Eric DeShawn Floyd, arrested in a Southwest Philadelphia hideout five days after the shooting death of police Sgt. Stephen Liczbinski, apologized to the officer's family in a confession admitting his role in the killing.

"I am not the monster people make me out to be," Floyd said in the statement read into the court record today at a preliminary hearing.

But Assistant District Attorney Mark Gilson, noting that codefendant Levon T. Warner quoted Floyd as shouting "bang him" before Liczbinski was shot, rejected the expression of remorse as a ploy by Floyd to deflect responsibility from himself.

After the hearing today, Floyd and Warner, who did not know each other's names until after the killing, were ordered to stand trial for murder and a string of charges in the death of the officer and the bank robbery in Port Richmond that led up to it.

Gilson indicated outside court that the defendants had expressed interest in a plea deal, but that "right now I'm not listening to it."

Liczbinski's wife and three children sat through the hearing, which lasted more than three hours, weeping when one witness recounted his dying words and when his own voice could be heard on a tape of the radio call of his last pursuit.

"Tell my wife and kids I love them," a tearful Dixie Widing, who witnessed the shooting, testified the officer cried out after he was mortally wounded.

Floyd, of North Philadelphia, and Warner, of West Philadelphia - both ex-convicts - said in separate statements that they joined in a plan hatched by Howard Cain, 34, to rob the Bank of America branch inside a ShopRite at Castor and Aramingo Avenues.

Videotape played at the hearing showed Floyd and Cain dressed in Muslim garb and Warner wearing a dreadlock wig and dust mask in and outside of the store during various stages of the heist about 11:30 a.m. on May 3. Floyd, acting as lookout, wheeled a shopping cart with a box holding a semi-automatic rifle with a banana clip.

Testimony at the hearing, including the alleged confessions of Floyd and Warner, provided this account of events leading up to the shooting.

After taking $40,000, the trio fled in a carjacked Jeep with police, including Liczbinski, in pursuit.

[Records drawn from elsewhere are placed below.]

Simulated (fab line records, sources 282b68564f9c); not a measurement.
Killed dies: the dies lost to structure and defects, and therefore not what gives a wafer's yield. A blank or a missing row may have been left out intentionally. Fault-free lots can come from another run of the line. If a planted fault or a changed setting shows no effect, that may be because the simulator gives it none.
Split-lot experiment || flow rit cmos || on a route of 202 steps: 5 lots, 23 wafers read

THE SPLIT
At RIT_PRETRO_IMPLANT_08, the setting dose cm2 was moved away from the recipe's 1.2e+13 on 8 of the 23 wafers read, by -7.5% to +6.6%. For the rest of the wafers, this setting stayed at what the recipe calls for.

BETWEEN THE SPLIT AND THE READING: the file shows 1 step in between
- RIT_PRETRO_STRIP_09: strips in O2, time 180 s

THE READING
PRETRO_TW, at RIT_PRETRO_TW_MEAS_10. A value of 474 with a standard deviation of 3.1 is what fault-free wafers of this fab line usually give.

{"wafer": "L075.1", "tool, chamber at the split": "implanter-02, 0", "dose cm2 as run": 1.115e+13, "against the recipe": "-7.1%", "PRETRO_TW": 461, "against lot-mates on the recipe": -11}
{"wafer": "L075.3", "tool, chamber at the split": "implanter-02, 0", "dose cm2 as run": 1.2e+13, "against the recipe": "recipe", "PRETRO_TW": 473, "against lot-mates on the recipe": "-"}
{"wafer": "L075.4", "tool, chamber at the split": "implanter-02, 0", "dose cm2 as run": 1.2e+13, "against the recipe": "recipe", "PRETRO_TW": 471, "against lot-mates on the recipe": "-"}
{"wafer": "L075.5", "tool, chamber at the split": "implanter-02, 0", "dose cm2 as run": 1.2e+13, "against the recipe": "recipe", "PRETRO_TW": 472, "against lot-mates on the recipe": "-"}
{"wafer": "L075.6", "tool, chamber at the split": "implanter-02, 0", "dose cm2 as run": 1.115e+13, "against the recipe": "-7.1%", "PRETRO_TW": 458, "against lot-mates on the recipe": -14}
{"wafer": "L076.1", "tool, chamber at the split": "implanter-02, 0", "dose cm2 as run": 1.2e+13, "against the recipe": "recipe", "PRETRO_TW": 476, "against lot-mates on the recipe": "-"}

In his statement, Floyd, who was driving, said that when he looked in the rear-view window, Liczbinski's expression seemed to be saying: "OK, I'm right here; like, all right, guys, enough is enough."

When the jeep stopped at Almond and Schiller Streets in Port Richmond, Liczbinski pulled up behind it and got out of his patrol car.

Cain then got out of the front passenger seat of the SUV, aimed the rifle over the roof of the vehicle at the officer, and fired.

In his statement, Floyd said he was "horrified" when he realized what happened.

But Warner said that when they stopped, "the boy that was driving the car started yelling 'bang him.'"

The SUV sped away and the trio jumped into a pre-positioned van nearby. The van later pulled over and Floyd and Warner ran, while Cain, who stayed with the vehicle, was shot and killed when he tried to shoot at approaching officers. Gilson said Cain's weapon jammed. Warner was arrested soon after, and Floyd was captured May 8.

Gilson said that Floyd had five days on the run to concoct his account and that his actions told another story.

"When they couldn't shake him, they killed him," the prosecutor said in court.

In his statement, Floyd said he was remorseful and wanted to say that he was "sorry to his family and friends."

Detective Thorsten Lucke, who read the statement on the stand, choked up at one point when Floyd admitted his remorse was insufficient.

"It's not going to give back a wife her husband or kids back their father," he quoted Floyd as saying.

"That was one of the most insincere apologies I ever seen written down on a piece of paper," Gilson said outside court.

While preliminary hearings are required to be set within 10 days after an arrest, Gilson acknowledged that they are usually continued to a later date in cases such as this.

Gilson credited the Liczbinski family for being at the hearing so soon after the officer's death and funeral, which was held Friday.

"It's hard," he said. ". . . I don't know how they do it."